Jeffrey Watkins and Dr. Branton J. Campbell, Physics and Astronomy
Layered transition-metal-doped bismuth vanadates, commonly known as BIMEVOX oxides, have very attractive oxygen-ion conductivity properties at moderate temperatures and show promise in applications as electrode materials and membranes for oxygen separation. Of great interest is the relationship between the atomic structure of BIMEVOX materials and their useful physical properties. We are investigating this relationship in order to better understand which structural features produce the best ionic conductors. This research requires the preparation of pure powder and single-crystal samples. Here, we present a novel sol-gel synthesis procedure that reduces preparation time, reduces impurities and yields superior single-crystal samples.
Amongst solid-state ionic conductors, the layered bismuth vanadates (Fig. 1) have the highest known oxygen conductivities. The bridging oxygen sites (red/gray) that connect the corner-sharing VO6 octahedra (blue) are actually 25% vacant. With shuffle-puzzle-like motion, oxygen atoms and vacancies flow in opposite directions within the vanadium-oxide sheets under the influence of an applied voltage.
The traditional BIMEVOX synthesis methods (Fig. 2) use high temperature annealing of the different components. This method relies on the mechanical and diffusive mixing of the individual atomic species. Clumps of material must be physically broken down with pressure and heat before a chemical reaction occurs. Traditional high-temperature syntheses typically involve slow annealings at 750°C, leading to Bi evaporation and the subsequent formation of impurity phases. Our sol-gel method, however, completely dissolves the precursors in an aqueous solution which allows and provides atomic-scale homogeneity at the outset (Fig. 2). The desired chemical reactions then proceed quickly to completion at much lower temperatures (570° C) and without mechanical grinding.
Single-crystal BIMEVOX samples (Fig. 4) are grown from pressed powder pellets (Fig. 3). The pellets are heated to the melting point of BIMEVOX (around 850°C) and cooled slowly to encourage crystal formation. Crystal sizes range from 1-500 microns in size.
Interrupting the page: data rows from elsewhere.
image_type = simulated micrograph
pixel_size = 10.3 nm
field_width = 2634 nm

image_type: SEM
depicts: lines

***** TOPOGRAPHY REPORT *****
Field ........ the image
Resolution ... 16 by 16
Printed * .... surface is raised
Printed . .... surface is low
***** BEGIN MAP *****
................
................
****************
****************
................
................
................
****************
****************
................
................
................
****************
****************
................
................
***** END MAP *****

The broad features in the diffuse-scattering pattern from BINiVOX encode information about nanoscale oxygen vacancy defect structures in the material that may ultimately determine its macroscopic oxygen-ion conductivity. We plan to further investigate these structures using state-of-the art x-ray scattering instruments here at BYU and at national synchrotron x-ray user facilities. Our new x-ray diffractometer is equipped with a rotating anode source, focusing x-ray optics, a 16-megapixel x-ray camera, two kappa-geometry goniometers, and both high and low-temperature capabilities. It has been optimized specifically for the demands of these difficult experiments.
The novel sol-gel synthesis of layered transition-metal-doped bismuth vanadates presented here offers several advantages over traditional synthesis procedures. Through the sol-gel method, greater atomic homogeneity is achieved, along with lower reaction temperatures and shorter annealing times. These advantages result in higher-purity BIMEVOX powder products. We plan on synthesizing a wide range of Fe and Ni doped BIMEVOX powder products ranging from x=0.0 to x=0.6. With this wide range of compositions, single crystals will be grown and analyzed using x-ray diffraction and diffuse scattering techniques. Our single-crystal and powder samples will be critical to the characterization of defect structure-property relationships in the BIMEVOX family of solid-state oxygen-ion conductors.